December 2016  •  Volume XVI, Issue 8

God’s Longsuffering and the Reprobate Ungodly

In the last five issues of the Covenant Reformed News, we have been setting forth the Bible’s teaching concerning the divine attribute of longsuffering. Now we shall consider this perfection of God in connection with the impenitent wicked.

We start with the founder and first ruler of the Northern Kingdom, Jeroboam I, whom Scripture repeatedly calls the man who “made Israel to sin” (e.g., I Kings 14:16; 15:26, 30, 34; 16:2, 26; 22:52; II Kings 3:3; 10:29; 13:2, 11; 14:24; 15:9, 18, 24, 28). This wicked man rebelled against the house of David and, hence, against Jesus Christ, the sole king and head of the church, whom David typified. Jeroboam forsook Jerusalem (a picture of the true church), its temple (where Almighty God especially dwelt), its altar and sacrifices (which pointed to Christ’s satisfaction for sin) and the Aaronitic priesthood (which God had ordained). Instead, Jeroboam began a new dynasty over the northern tribes and established idolatrous shrines at Dan and Bethel, where non-Levitical priests offered sacrifices to the two golden calves that he had made, in keeping with his new religious calendar (I Kings 12:28-33).
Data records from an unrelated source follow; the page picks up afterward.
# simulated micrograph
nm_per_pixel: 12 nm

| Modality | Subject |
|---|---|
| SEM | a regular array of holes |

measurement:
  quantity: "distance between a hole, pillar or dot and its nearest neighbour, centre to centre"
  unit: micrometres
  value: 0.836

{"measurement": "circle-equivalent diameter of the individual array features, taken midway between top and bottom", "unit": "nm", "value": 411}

Given the height of Jeroboam’s abominations, why did not the Holy One of Israel cut him off sooner? It was certainly not that there was any divine love for him!

One factor is that God willed the development of the false church in the Northern Kingdom over against the true church in the Southern Kingdom, also called Judah. This served to heighten the antithesis and to provide New Testament Christians with an Old Testament example of the true church and the false church existing side-by-side at the same time (Belgic Confession 29). Another reason is that Jeroboam had to live long enough to have a regenerate son, Abijah, of whom was “found some good thing toward the Lord God of Israel” (I Kings 14:13).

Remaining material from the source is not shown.